Adding Terrain Effects to Combat

The simplest way to add a terrain effect is to have it be there from the start. A terrain effect is roughly equivalent to a single-strength creature of its level. If the opposition owns it (see below), simply include that in your battle building calculations. If it is neutral, but starts out under the opposition’s control, it’s still worth something. Neutral active terrain effects make life harder for everyone and probably don’t affect the calculations.

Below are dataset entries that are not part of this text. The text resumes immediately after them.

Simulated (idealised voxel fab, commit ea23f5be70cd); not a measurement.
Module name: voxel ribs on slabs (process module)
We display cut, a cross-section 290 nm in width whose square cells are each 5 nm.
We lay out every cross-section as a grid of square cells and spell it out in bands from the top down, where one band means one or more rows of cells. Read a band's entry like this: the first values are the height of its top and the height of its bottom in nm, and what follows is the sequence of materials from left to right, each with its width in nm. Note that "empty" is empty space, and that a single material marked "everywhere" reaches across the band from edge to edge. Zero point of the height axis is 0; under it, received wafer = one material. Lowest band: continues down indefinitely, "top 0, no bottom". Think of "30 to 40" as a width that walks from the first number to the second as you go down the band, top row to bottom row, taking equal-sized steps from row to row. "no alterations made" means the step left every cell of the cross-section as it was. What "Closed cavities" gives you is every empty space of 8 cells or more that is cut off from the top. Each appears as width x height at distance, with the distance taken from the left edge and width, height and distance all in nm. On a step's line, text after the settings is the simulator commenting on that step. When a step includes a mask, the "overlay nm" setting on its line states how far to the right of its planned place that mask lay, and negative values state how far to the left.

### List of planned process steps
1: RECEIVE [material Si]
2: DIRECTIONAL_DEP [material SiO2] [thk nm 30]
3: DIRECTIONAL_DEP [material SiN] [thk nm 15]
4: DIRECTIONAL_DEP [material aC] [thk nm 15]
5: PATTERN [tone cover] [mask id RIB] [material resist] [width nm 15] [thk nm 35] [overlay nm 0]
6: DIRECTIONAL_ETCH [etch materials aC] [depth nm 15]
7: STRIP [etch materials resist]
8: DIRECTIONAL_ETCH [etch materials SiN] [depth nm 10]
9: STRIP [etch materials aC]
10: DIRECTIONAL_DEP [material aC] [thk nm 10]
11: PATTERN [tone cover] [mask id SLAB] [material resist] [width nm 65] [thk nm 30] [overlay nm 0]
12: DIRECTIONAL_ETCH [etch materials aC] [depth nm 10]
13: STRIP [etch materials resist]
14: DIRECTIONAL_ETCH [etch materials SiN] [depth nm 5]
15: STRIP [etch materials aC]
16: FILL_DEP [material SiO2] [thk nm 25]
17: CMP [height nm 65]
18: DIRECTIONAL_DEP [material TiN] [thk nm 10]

There is, however, another option. Players can use one of their 6’s or 5’s on the icon relationship dice to create or conveniently discover a terrain effect. 13th Age is a high magic game, with Icons affecting the world itself with their will. That said, it’s entirely up to your GM (and the group) how often this would happen. The effect, as well as the locaiton, should fit thematically – utilising your relationship with the Lich King at a graveyard to cause zombie arms to pop up from below the ground and grasp at your enemies is cool. Calling on the same zombies to grab your enemies in a royal palace is a bit odd.

A 6 on a relationship die gives you ownership of the terrain effect. It can also give you ownership over a neutral terrain effect already present on the battlefield. A 5 provides a neutral terrain effect.

What does owning a terrain effect mean? Whoever owns the terrain effect chooses who counts as its enemies, simple as that. Neutral terrain hates everyone equally.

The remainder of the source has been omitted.